- The Washington Times - Wednesday, January 2, 2002

MIAMI — The question for Ralph Friedgen was simple: If he were a gambling man, would he bet on his Maryland football team to astound Florida in tonight's 68th Orange Bowl?

In another time and place, the Fridge might have tossed out a one-liner something like, "Only fools bet on football games, and I ain't nobody's fool." But the Terrapins' first New Year's bowl date in a quarter-century is no laughing matter, so he muttered mundanely about how the NCAA doesn't permit betting and he could be fired for doing so.

Thanks a lot, Ralph baby. Just a little uptight, are we?

As photographers then snapped dum-dum pictures of Friedgen and Florida coach Steve Spurrier hovering awkwardly over a bowl of oranges you were expecting maybe prunes? Maryland athletic director Debbie Yow stood nearby exuding confidence, sort of.

"No, I'm not nervous," avowed Yow, perpetrating what had to be an enormous fib. "I'm confident because I know that if we execute, it can be done."
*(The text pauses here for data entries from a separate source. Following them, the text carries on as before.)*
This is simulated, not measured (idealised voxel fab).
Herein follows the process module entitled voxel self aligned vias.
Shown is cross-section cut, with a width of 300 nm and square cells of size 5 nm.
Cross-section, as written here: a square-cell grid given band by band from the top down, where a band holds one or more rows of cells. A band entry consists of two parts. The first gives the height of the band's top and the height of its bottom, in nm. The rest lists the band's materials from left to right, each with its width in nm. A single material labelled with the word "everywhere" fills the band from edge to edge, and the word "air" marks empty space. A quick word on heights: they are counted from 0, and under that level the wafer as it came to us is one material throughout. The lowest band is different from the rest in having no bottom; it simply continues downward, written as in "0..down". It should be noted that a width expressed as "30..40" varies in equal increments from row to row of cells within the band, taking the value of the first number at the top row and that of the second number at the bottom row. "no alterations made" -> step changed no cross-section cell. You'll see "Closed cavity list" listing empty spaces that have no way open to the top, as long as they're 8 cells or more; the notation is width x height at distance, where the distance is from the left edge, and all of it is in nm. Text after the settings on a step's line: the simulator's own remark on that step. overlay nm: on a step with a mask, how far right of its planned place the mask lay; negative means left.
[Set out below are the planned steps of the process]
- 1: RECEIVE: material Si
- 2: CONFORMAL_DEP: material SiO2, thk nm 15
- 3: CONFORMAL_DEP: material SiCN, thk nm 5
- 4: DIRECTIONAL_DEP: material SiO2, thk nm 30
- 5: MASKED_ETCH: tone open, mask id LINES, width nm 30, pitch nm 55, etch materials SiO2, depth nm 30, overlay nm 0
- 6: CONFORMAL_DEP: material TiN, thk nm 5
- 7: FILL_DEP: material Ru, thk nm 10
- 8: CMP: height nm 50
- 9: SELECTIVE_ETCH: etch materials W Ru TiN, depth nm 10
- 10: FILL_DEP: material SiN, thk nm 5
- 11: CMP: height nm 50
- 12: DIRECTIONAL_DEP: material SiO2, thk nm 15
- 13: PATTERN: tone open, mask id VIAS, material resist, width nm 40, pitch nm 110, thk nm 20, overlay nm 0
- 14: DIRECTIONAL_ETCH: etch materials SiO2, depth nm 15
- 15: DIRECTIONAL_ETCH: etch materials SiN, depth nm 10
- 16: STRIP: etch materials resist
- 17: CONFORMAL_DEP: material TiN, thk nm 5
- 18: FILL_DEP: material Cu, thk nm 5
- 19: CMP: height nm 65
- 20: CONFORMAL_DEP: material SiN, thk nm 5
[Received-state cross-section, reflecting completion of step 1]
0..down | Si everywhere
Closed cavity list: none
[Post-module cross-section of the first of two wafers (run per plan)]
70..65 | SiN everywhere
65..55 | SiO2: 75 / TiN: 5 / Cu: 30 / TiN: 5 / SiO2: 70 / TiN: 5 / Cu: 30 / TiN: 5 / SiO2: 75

Nobody had to ask what it was. Considering that Maryland is ranked only one spot below No. 5 Florida and has a better record (10-1 to 9-2), the odds favoring the Gators by 15 points normally would seem way out of line. Except that …

Florida plays on a different level than Maryland, just as Southeastern Conference football operates on a different level than the ACC brand. In recent years, only Florida State and Georgia Tech from the ACC have been in the hunt for national championships. In the SEC, nearly everybody at least dreams of winning what passes for a national championship under the NCAA's Twilight Zone method of determining it.

The Gators' recruiting net usually pulls in bigger and faster, if not necessarily smarter, athletes than Maryland's. That could change, but for now you won't hear too many high school blue-chippers hither, thither and yon chirping that their lifetime ambition is to be a Terp. It takes a whole bunch of winning seasons and lots of successful national TV exposure to create that effect.

Of course, such a run has to start somewhere, and what better time than between 8 and the witching hour this evening?

Although Friedgen blew off the possibility yesterday, the impending struggle could get considerably more interesting if the Gators mail it in. (If you're looking for omens, this is, after all, the FedEx Orange Bowl.) Florida would have been playing Miami for the national title in tomorrow night's Rose Bowl but for that agonizing 34-32 loss to Tennessee in the final regular-season game. The Gators want to be in Miami right now about as much as George Bush wants to kiss Tom Daschle, and that could make a difference.

Spurrier appeared to be taking a gamble of his own one he obviously feels is necessary by saying yesterday that Heisman Trophy runner-up Rex Grossman, whose right arm produced 3,896 yards and 34 touchdowns, won't start because he missed a curfew last week. Steve Superior said backup Brock Berlin will open at quarterback and stay there as long as he moves the team, but if the Terps hang tough at the start look for Grossman to exit the doghouse faster than a greyhound chasing the rabbit at one of the local woof-woof tracks.

It's worth noting, too, that the Terps have a couple of not-so-secret weapons in Nick Novak and Brooks Barnard, two guys who just might get the biggest kicks of anybody from being here.

Novak, a redshirt freshman from Charlottesville, hit 12 of his last 14 field goals, half from 40 or more yards, and drilled a 46-yarder to tie Georgia Tech at the end of regulation and a 26-yarder in overtime to win it. Barnard, a senior from Oklahoma who was named after Baltimore Orioles Hall of Famer Brooks Robinson, finished seventh in the nation with a 44.5 punting average and deposited a whopping 17 kicks inside the enemy 20. Said Friedgen: "There's no doubt they could play a key (read: winning) role."

And both claim, like Yow, that there's nothing to be nervous about.

"Sure, this season is like a fairy tale," but it's not like we came out of nowhere," said Barnard, a former walk-on. "We had the ability all the time, but finally the chemistry with our coaches was enough for us to put it all together." (Take that, Ron Vanderlinden.) Added Novak: "I'm looking at the Orange Bowl as just another game except that the Terps will be in position to shock the world."

Well, will they? I don't know and I wouldn't bet the house, but wouldn't it be nice if Somebody Up There smiled on this most surprising and appealing team one more time?

Maryland 34, Florida 28.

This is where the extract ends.